That said, insurers could find ways to account for these differences while still respecting individual clients’ gender identity. Forms, for example, could include multiple options for gender, including a write-in option rather than requiring a client to check a box. Financial institutions of all kinds could update systems and training to ensure that all clients’ chosen names, pronouns and honorifics are noted and used, and to ensure that information related to sex and gender is requested only when absolutely necessary.

Avoiding the issue or addressing the needs of trans and non-binary clients on a case-by-case basis risks further marginalizing an already marginalized population: recent studies and surveys conducted by the Public Health Agency of Canada and TRANS Pulse Canada, for example, have found that trans and non-binary people (who make up just one third of one percent of Canada’s population) are financially disadvantaged compared to their cisgendered counterparts.

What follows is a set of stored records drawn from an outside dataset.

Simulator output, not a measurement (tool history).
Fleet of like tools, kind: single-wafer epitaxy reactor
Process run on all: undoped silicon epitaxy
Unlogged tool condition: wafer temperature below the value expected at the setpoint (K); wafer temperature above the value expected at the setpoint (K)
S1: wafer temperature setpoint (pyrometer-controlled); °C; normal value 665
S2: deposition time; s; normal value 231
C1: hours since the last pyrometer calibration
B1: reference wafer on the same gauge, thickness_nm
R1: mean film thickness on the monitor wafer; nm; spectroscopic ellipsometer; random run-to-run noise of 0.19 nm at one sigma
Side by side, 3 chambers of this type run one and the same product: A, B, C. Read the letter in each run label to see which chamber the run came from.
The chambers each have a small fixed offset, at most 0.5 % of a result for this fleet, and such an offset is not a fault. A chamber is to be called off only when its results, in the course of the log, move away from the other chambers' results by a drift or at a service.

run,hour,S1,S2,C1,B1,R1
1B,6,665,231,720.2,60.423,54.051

Applying for insurance requires all clients to disclose sometimes sensitive or uncomfortable personal health information, regardless of gender; insurers and advisors can use their longstanding expertise in handling this sort of information respectfully and discreetly when working with trans and non-binary clients. And the industry — in consultation with trans, non-binary and other gender nonconforming clients, professionals and stakeholders — can and should take a leadership position on this issue, Perreira said.

“There are so many gaps, and we need to take a long hard look at them and come up with some reasonable assumptions, because it’s no longer 1952,” she said. “It is not a binary world and it’s only going to go more and more in that direction. Companies are going to have to and want to change with the times.”